Problem affects getMessage() and sendMessage() (read and write direction) getMessage(): if a malfunctioned or malicious peer writes garbage to socket which is not a valid GIOP header, the ORB does a permanent read() which may result in very high CPU load. Even if this is not an attack but a wrong protocol or anything else, it makes no sense to keep this connection opened, since the chance to get in synch with peer is minimal once a not valid header (12 bytes) was read. This was already discussed and submitted to Andre Spiegel (including a test case) sendMessage(): occuring IOExceptions during send are ignored at the moment, this may lead to hanging resources or extremly slow processing of requests in overload situations. Instead the connection should be closed in these situations since the peer obviously is not able to get the response messages properly. scenario: - peer gets in overload - peer doesnt read data in time from its socket - system buffers fill up with written data - if system buffers are full, write() operation blocks (possibly forever since this operation is not secured by SO_TIMEOUT parameter!) - even by providing own sockets which enable timeouts during write(), request processing is extremly slow, since every thread responding to a request runs into timeout situation a patch is attached (against 2.2.3)
Created attachment 243 [details] patches getMessage() and sendMessage() to close connection in described situations
Applied both parts of the patch on CVS HEAD. Thanks.
There was an error introduced in promoted and applied patch for GIOPConnection. This error may lead to deadlocks between reader and writer threads which might try to close this socket concurrently. This is because 2 sync Objects are relevant for closing the socket: connect_sync write_sync they get allocated by implementation of streamClosed of ClientGIOPConnection in order: connect_sync -> write_sync (reader thread) but while sending a message via sendMessage they get allocated in order: write_sync -> connect_sync (writer thread already has write_lock if he calls streamClosed) solution: call releaseWriteLock() before calling streamClosed() in sendMessage() in error situations. applied patch is against 2.3 beta2
Created attachment 253 [details] patch for deadlock problem introduced by former patches (against 2.3 beta2)

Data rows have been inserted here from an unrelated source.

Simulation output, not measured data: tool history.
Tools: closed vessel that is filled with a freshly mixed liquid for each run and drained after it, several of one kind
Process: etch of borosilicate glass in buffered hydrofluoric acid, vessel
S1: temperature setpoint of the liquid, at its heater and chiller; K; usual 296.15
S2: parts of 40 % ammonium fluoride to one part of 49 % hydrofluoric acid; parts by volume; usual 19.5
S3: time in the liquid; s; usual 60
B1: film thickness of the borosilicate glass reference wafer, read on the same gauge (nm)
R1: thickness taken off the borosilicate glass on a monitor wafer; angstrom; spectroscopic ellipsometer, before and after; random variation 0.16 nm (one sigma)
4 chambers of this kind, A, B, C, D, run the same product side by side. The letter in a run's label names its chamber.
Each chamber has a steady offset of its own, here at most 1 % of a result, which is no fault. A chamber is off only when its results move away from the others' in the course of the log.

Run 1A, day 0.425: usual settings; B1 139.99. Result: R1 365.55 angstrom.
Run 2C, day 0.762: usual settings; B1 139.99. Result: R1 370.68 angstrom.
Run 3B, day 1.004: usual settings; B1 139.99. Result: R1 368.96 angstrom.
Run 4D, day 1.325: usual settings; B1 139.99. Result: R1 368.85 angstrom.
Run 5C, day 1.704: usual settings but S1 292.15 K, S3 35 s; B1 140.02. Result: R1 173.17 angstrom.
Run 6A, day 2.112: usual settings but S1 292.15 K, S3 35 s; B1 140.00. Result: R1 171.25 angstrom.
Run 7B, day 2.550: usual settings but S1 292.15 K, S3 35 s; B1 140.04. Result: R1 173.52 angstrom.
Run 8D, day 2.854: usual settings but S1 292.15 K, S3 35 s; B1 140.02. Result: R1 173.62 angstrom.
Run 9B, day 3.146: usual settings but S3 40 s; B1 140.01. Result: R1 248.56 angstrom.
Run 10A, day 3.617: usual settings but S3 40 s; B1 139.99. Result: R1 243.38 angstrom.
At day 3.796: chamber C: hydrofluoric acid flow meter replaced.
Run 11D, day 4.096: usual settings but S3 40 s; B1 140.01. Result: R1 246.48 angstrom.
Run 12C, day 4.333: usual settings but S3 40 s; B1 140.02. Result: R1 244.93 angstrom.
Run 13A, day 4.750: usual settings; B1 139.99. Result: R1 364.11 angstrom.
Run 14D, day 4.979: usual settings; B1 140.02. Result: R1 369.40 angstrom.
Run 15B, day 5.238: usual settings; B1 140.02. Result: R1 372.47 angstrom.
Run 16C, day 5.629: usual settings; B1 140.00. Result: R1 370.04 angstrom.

Second patch is installed. Thanks, Marc.
*** Bug 701 has been marked as a duplicate of this bug. ***
I believe that there is still a deadlock situation caused by this code. Here is the test I did. First, in StreamConnectionBase.java, about line 126, I changed it to be this, so that every so often it throws a IOException that looks like the one we were seeing in our clients. Unfortnantly, the real sockect exception has proven hard to reproduce, but I believe this test is a good first test. I only did this in the client's jacorb.jar. Next I ran a simple "hello world" client and server (attached). The client orb sees the IOException, marks the socket as bad, and creates a new socket to the server successfully. However, the local call that triggered the IOException doesn't return with the COMM_FAILURE and the client hangs until the client timeout is reached. Subsequent calls to the same server also timeout. The output of both the client and server is in client.out and server.out in the tarball, as well as a thread dump on the client showing the deadlocked threads. It is not clear to me how to resolve this, but at least there is a test case to demonstrate it. StreamConnectionBase.java, line 126: int USC_count = 0; public void write (boolean is_first, boolean is_last, byte[] data, int offset, int length, long time_out ) { try { if (USC_count++ % 10 == 9) { java.net.SocketException s = new java.net.SocketException("Broken pipe"); java.io.IOException io = new java.io.IOException(); io.initCause(s); System.out.println("Fake 'Broken pipe' "+io.getMessage()); throw io; }
Created attachment 256 [details] test client/server for deadlock/timeout
Yes you are right, at least the client locks up, but this is not caused by this code, its caused by wrong behavior in Delegate.java. The Delegate simply ignores the COMM_FAILURE exception and on next call the Delegate is still in state: bound=true, which means simply send the request (including opening a new transport). BUT: the previous close() has forced the MessageReceptor (which reads answers from socket) to quit and so there is no Reader any more, thats why your ReplyReceivers hangs forever. Possible Solutions Delegate should be adapted to handle COMM_FAILURE exceptions like TRANSIENT exceptions (try_rebind), would be best solution. As a workaround you could throw away a narrowed object reference (to garbage collection) once you got a COMM_FAILURE exception in client code, but this cannot be the final solution.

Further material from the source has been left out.